From Idea to Impact: The Bay is a Community Foundation Powerhouse
Great ideas always start with someone.
In the case of Community Foundations, which now hold more than 10% of all philanthropic funds in America, it was a Cleveland man named Frederick Harris Goff.
Having worked as a litigator for John D. Rockefeller and Standard Oil in the early 1900s, and as president of the Cleveland Trust Company, Goff was no stranger to wealth. He also advised families on estate planning and became increasingly concerned about what happened to those estates when the causes they were dedicated to no longer matched the needs of the community.
“How fine it would be,” said Goff, who founded the Cleveland Community Foundation in 1914, if someone “about to make a will could go to a permanently established organization… and say, ‘Here is a large sum of money. I want to leave it to be used for the good of the community, but I have no way of knowing what will be the greatest need 50 years from now. Therefore, I place it in your hands to determine what should be done.’”
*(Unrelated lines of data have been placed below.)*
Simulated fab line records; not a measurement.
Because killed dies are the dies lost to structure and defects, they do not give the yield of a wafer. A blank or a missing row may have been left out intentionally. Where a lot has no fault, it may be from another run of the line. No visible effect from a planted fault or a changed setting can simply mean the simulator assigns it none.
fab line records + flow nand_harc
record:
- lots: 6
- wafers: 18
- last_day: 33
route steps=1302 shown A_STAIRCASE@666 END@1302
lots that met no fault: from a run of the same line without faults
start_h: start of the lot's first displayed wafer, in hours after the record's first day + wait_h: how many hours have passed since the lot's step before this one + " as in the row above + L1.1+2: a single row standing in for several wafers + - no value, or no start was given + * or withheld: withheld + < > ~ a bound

In the century since, Goff’s idea has only gained momentum with more than 800 community foundations spread out across the country today.
And in the San Francisco Bay Area, synonymous with words like progressive and innovative, the concept has not only taken hold but is defining what philanthropy should look like going into the next century. The region boasts four major community foundations, one the largest on the globe and two others part of the top 20 in the nation.
Collectively, the East Bay, Marin, San Francisco, and Silicon Valley Community foundations hold nearly $20 billion in assets and give away billions every year to respond to crises and chart a better future for people and the environment from Novato to San Jose.
The Giving List is mightily proud to carry the stories of all four of these institutions in the following pages.
In them, you will find out how each is taking Goff’s initial idea to new heights. Here are some highlights:
•The East Bay Community Foundation is one of only a handful of private charitable foundations in the nation to move the entirety of its $1 billion endowment towards impact.
•The Marin Community Foundation, responding to the needs of 125 local women of color who are striving towards self-sufficiency, is moving beyond grantmaking and helping them navigate a dizzying array of public services.
•The San Francisco Community Foundation is, as CEO Fred Blackwell says, acting with urgency but not haste in building racial equity and economic inclusion for the Bay Area.
•The Silicon Valley Community Foundation is focused on increasing local giving, doling out a whopping $2.27 billion in grants to 6,000 nonprofits in 2021, with $777 million of that sum flowing into the Bay Area alone.
All these foundations are going far above and beyond their mandates – and are pillars of the positive social change this region needs.